In this year a new school-house was built in the Precinct at a cost to the town of £ 50. 14. 6. 2. The Precinct's share of the town's school-money for 1769, was £ 18. 18. 11. —Paige.


1770

On May 30, 1770, occurred a casualty in the death of Lydia, wife of Nathaniel Fessenden, at the age of 19 years, who was ‘shot awfully!’
The Boston Gazette for June 4, 1770, contains the following: ‘We hear from Cambridge that last Wednesday afternoon, Mrs. Fessenden, wife of Mr. Nathaniel Fessenden of that town, was unhappily killed by the following accident, viz.: A number of persons had been shooting at marks, and after they had done went to the house of Mr. Philip Bemis, father to the unfortunate deceased, and put their guns against the house, when a lad about thirteen years old took one of the guns, not knowing it to be loaded, and snapped it at a girl in order to frighten her, when the gun went off; but it missing the girl, the ball went in Mrs. Fessenden's eye, lodged in her head, and killed her instantly. Mrs. Fessenden had her infant about nine months old in her lap, which providentially was unhurt. She was the only daughter of Mr. Bemis; and it is remarkable the gun by which she was killed belonged to her husband. Mrs. Fessenden was a woman of unblemished virtue, and her chief ornament was modesty.—Her untimely death is lamented by all her acquaintance, and her husband in particular refuses to be comforted.’

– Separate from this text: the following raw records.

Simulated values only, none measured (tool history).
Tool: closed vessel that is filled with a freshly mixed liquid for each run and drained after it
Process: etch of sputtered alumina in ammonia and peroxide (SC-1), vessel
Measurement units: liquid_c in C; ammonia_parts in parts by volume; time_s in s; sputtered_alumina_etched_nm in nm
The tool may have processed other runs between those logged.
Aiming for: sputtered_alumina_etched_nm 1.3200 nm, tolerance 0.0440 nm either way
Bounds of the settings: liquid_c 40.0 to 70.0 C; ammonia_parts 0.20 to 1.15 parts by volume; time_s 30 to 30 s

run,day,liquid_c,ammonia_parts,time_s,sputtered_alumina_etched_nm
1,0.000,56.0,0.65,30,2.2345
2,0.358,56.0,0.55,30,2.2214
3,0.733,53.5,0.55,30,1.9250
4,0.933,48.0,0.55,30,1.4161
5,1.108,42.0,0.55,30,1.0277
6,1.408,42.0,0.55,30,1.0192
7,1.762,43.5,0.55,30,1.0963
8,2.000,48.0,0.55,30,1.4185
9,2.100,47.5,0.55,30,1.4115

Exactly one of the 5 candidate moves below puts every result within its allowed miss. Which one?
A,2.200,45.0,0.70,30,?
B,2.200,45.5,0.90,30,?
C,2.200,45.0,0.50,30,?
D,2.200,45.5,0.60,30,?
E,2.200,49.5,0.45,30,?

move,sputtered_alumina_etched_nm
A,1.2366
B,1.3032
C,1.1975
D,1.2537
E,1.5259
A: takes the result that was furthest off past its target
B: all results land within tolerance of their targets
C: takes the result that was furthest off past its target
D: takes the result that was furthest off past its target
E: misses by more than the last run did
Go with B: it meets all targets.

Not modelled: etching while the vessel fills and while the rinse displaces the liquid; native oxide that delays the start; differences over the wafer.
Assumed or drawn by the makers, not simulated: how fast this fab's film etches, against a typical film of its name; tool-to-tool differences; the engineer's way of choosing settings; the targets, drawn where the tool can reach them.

Another paper of the time, calls Bemis's house a tavern, and the deceased the ‘landlord's daughter.’

Some elegiac verses, entitled ‘A Few Thoughts Composed on the Sudden and Awful Death of Mrs. Fessenden, by Mr. Fessenden of Cambridge,’ have been preserved by her descendants. These set forth her youth and early courtship, and then enter on the subject of her death in these stanzas, selected from those that now remain legible.

On Election day1 we well do know
     She to her father's house did go.

She had been there scarce half a day,
     Before that she was snatched away.

This harmless creature there did sit,
     Embracing of her infant sweet,
When death did send this fatal ball,
     Which proved her sad and dismal fall.

'Twas enough to make one's heart ache,
     To see this awful turn of fate;
And in a moment forced to die,
     And see her in her blood to lie.

Her pretty babe was in her arms,
     Not knowing or fearing any harm;
And leaning on its mother's breast,
     When she was snatched away by death.

No. 1246 of Mr. Cooke's discourses is a sermon on Eccles. 9:5, 6. The manuscript is a skeleton only. It is dated Nov. 4, 1770, and again used on Oct. 4, 1778.

1 It is remarkable her minister that day preached the Annual Election Sermon before the governor and magistrates of the Province. See notice at end of 1770.